David Shaw Atkinson

DAVID SHAW ATKINSON is descended from Scotch-Irish ancestry. His grandfather came to America and settled in Maryland more that a century ago. He is a son of Thomas Atkinson, who resided in Mount Pleasant, and who was married to Elizabeth Shaw. Of his ancestry on his mother's side, David Shaw was in the Revolutionary war and was engaged at Hannastown in 1782, and in the Indian conflicts of that age. From this ancestry Mr. Atkinson took his name. He was educated in Mount Pleasant College, where he spent four years, read law with Hon. James A. Hunter and was admitted to the bar in 1868. Shortly after his admission he was associated in business with T. J. Weddell, Esq., and afterward with Hon. J.R. McAfee, and still later with John M. Peoples, Esq. At present he is in partnership with William C. Peoples, Esq.. He has also, almost since his admission to the bar, been one of the owners and editors of the Tribune-Herald, and daily and weekly paper still published in Greensburg. He has not, however, allowed the newspaper business to in any way conflict with the practice of the law, to which he has given his steady and undivided attention for thirty-five years, and in which he has achieved abundant success. No better indication of his standing at the bar can be given than this: "That when upon the death of Hon. H.P. Laird a few years ago, it became the duty of the Westmoreland Law Association to elect a new president, there were not two opinions in the association as to whom this honor should be given," Mr. Atkinson was unanimously elected and has since been re-elected each year. 

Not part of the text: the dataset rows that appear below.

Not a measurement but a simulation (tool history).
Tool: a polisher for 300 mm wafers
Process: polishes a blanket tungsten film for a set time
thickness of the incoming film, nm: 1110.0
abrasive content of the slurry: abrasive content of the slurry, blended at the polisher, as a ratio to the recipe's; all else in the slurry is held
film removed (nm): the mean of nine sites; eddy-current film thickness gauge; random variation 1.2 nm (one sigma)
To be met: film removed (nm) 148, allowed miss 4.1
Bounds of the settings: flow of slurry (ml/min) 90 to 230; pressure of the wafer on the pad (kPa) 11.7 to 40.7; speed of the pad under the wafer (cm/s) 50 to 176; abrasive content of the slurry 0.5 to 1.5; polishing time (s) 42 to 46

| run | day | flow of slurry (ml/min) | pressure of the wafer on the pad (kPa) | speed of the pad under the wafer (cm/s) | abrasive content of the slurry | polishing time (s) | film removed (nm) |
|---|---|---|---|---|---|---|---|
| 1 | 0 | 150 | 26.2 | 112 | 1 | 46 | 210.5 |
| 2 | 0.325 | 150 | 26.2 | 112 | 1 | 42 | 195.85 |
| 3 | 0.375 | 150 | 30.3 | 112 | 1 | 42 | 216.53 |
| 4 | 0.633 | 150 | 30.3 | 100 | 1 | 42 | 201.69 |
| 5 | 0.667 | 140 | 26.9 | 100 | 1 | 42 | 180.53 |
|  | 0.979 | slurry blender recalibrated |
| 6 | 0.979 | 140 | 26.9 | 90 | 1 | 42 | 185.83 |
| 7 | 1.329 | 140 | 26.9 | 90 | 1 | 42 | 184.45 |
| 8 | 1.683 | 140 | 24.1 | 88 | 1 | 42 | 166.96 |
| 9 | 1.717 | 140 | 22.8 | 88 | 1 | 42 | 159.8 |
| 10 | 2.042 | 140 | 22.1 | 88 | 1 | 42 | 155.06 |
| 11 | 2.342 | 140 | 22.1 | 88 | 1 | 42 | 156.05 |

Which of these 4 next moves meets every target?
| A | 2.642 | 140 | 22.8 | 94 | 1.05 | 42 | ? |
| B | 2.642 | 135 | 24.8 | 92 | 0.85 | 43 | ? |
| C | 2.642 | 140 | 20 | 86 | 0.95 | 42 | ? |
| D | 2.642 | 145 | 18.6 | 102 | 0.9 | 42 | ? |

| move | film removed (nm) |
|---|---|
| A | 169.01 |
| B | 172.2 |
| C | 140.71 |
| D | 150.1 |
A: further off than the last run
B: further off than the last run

His firm has always conducted a large general legal business, the court business falling mainly upon him. While not by any means a weak man in any branch of his profession, he is doubtless at his best in the trial of a case or in an argument before a jury; his flow of language, his quick perception of the strong points of a case, and his majestic delivery which almost approximates that of the old-time orator make him a most formidable opponent in any case. He has in the last twenty years been senior counsel in more that forty homicide cases in this and other counties, and has always conducted them with great skill. He has also been concerned in and has successfully conducted a very large number of the most important cases, involving the payment of large sums of money, tried in the civil courts of Westmoreland county. Aside from his law practice he has been engaged somewhat in banking and other business, but not so as to interfere with his profession. He has been a Republican and has made stump speeches in every section of the county , in other parts of Pennsylvania and in the western states, yet, like few lawyers, he has steadily refused political preferment. Time and again has a nomination which was almost equivalent to an electron declined. There is no doubt that he could have been in congress or on the bench years ago, had he consented to become a candidate. His friends have reason to believe and hope that he has yet before him many years of Professional usefulness. 

Source Pages 76 and 77 History of Westmoreland County, Volume II, Pennsylvania by John N. Boucher. New York, The Lewis Publishing Company, 1906 
Transcribed March 24, 2001 by Marilynn Wienke for the Westmoreland County History Project 
Contributed for use by the Westmoreland County Genealogy Project (http://www.pa-roots.com/westmoreland/)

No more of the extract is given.